The supposed constitutional justification of the Reconstruction Act, most frequently asserted by its supporters, was the view that such legislation would come within the power of Congress under the guarantee of “a republic form of government” to each State by the United States.54

Whatever justification for other portions of the Reconstruction Act may or may not be found in this constitutional provision, there could clearly be no sort of a relationship between a guarantee to a State of “a republican form of government” and an abrogation of the basic and constitutional right of a State, in its legislative discretion, to make its own choice between ratification or rejection of a constitutional amendment proposal submitted t the state legislatures by the Congress of the United States. To deny to a State the exercise of this free choice between ratification and rejection, and to put the harshest sort of coercive pressure upon a State to compel ratification, was clearly a gross infraction—not an effectuation—of the constitutional guarantee of “a republican form of government.”

Beyond this, the whole idea that Article IV, § 4, could confer upon Congress power to alter the governmental structure of a State—particularly a governmental structure of the general type relating in the thirteen original States at the time of the adoption of the Constitution—has been most effectively refuted by Madison. Writing in The Federalist, No. 43, Madison poses two questions respecting the provision for a guarantee to each State of “a republican form of government”:

“It may possibly be asked, what need there could be of such a precaution, and whether it may not become a pretext for alterations in the State governments, without the concurrence of the States themselves.”

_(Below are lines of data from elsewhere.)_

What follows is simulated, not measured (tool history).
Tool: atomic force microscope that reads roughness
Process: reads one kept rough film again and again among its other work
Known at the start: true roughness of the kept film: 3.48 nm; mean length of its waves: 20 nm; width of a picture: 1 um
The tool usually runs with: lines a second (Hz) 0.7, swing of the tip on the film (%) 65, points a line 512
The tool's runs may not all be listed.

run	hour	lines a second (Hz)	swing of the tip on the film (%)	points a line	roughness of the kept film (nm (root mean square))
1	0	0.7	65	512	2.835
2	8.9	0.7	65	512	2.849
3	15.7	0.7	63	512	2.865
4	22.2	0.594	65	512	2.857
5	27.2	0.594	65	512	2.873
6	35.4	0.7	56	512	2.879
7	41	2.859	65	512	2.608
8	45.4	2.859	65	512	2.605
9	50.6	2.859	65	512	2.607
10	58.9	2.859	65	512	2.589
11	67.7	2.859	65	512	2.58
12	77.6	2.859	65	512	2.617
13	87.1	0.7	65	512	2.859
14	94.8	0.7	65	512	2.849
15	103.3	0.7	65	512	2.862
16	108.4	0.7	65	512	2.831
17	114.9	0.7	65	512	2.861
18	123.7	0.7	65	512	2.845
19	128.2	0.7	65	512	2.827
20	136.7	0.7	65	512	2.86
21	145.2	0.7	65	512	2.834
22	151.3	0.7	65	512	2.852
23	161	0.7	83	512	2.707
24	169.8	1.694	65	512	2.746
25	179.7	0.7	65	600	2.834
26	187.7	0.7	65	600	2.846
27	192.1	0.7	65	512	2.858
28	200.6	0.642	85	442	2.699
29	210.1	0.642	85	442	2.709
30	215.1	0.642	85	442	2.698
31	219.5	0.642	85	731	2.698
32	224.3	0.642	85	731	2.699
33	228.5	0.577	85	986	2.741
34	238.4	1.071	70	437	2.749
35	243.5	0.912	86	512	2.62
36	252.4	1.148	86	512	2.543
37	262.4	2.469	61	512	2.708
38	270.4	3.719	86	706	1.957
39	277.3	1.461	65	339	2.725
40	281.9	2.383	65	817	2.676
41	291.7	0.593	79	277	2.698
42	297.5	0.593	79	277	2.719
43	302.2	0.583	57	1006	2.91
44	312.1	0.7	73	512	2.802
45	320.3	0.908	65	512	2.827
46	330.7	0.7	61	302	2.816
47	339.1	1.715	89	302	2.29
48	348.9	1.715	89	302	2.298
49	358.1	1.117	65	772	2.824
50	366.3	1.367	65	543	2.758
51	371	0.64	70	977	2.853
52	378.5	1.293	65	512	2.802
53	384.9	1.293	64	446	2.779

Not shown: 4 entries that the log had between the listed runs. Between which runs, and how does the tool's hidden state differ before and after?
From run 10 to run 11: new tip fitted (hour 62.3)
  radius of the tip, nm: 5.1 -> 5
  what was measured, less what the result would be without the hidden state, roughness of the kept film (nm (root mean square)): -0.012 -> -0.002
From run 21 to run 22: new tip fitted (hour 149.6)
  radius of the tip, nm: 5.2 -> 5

He then proceeds to give his answers to these questions, and he answers the second question:

“...the authority extends no further than to a guaranty of a republican form of government, which supposes a preexisting government of the form which is to be guaranteed. As long, therefore, as the existing republican forms are continued by the States, they are guaranteed by the federal Constitution. Whenever the States may choose to substitute other republican forms, they have a right to do so, and to claim the federal guaranty for the latter. The only restriction imposed on them is, that they shall not exchange republican for anti-republican Constitutions; a restriction which it is presumed, will hardly be considered as a grievance.”55

Elsewhere in the same number of The Federalist, Madison reiterates his basic concept56 that Article IV, § 4, unquestionably recognizes the then existing state governments as republican in form, and protects them against innovations or changes of a non-republican character.

It is interesting to note that the Supreme Court, in Minor v. Happersett,57 enunciated a doctrine58 completely in accord with Madisonian ideology that the type of government, existing in the original States when the Constitution was adopted, established a standard for the meaning of the term “republican form of government” in this constitutional provision.